I need to look at the code and see were the email editing takes place.
But even if you do this (or even what Rick proposes) you still won't protect yourself on having invalid emails in your database. Example, I have a legitimate email address in my profile. It expires and is invalid. Its still in your system.
That is a good point Nick but the problem that I have found is that a lot of people will go in, once registered and then change their email to something bogus. The process that I outlined will prevent that. What is the purpose of having the CB registration validate a new registrant email if we then give them the capability to turn around and change it to something bogus. Just my opinion but with that hole in the system then the validation option is greatly diminished. Just my 2 cents...
That's the point - your method is justified in the sense that since initially you require email validation via confirmation you might as well implement a similar workflow for email changes.
But there is no stopping the other end from making an email invalid! I can do it in one minute!
If I can just prevent the user from changing the email address after they have signed up, that is good enough for me now.

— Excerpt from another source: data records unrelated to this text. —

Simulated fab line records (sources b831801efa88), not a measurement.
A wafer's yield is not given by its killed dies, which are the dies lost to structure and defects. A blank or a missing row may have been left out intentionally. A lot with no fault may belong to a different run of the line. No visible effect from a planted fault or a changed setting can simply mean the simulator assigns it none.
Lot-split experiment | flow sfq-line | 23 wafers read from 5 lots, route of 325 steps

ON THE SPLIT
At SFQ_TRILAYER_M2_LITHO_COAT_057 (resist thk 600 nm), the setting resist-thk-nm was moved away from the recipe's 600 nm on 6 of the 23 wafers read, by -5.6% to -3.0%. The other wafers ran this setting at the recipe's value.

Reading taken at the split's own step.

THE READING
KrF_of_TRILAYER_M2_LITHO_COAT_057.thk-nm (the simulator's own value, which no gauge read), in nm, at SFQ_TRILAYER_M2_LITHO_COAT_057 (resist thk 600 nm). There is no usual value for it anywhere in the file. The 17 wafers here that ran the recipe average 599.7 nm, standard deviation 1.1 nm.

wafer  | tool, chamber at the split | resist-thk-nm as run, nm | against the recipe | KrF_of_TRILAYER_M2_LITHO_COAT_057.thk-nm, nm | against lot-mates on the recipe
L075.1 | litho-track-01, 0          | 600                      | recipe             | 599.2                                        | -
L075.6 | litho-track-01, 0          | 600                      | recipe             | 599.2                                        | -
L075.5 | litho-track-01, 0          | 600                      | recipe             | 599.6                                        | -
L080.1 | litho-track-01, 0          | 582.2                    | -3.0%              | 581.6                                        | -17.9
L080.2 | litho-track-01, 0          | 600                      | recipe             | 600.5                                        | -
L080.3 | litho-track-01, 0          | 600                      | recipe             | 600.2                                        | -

I understand that the email the user uses to sign up could become invalid for a number of reasons, but thats better than them being able to change it straight off the bat to something bogus.
Rick's idea is perfect but as an immediate fix disabling it would be better for now for now.
I have developed the CB plugin (without hacking the CB core) which protects the Name and Surname from changing... Admins are allowed to change... I can easily modify it to protect email field as well...
It does not disable the field but it discards any changes the user makes to the field.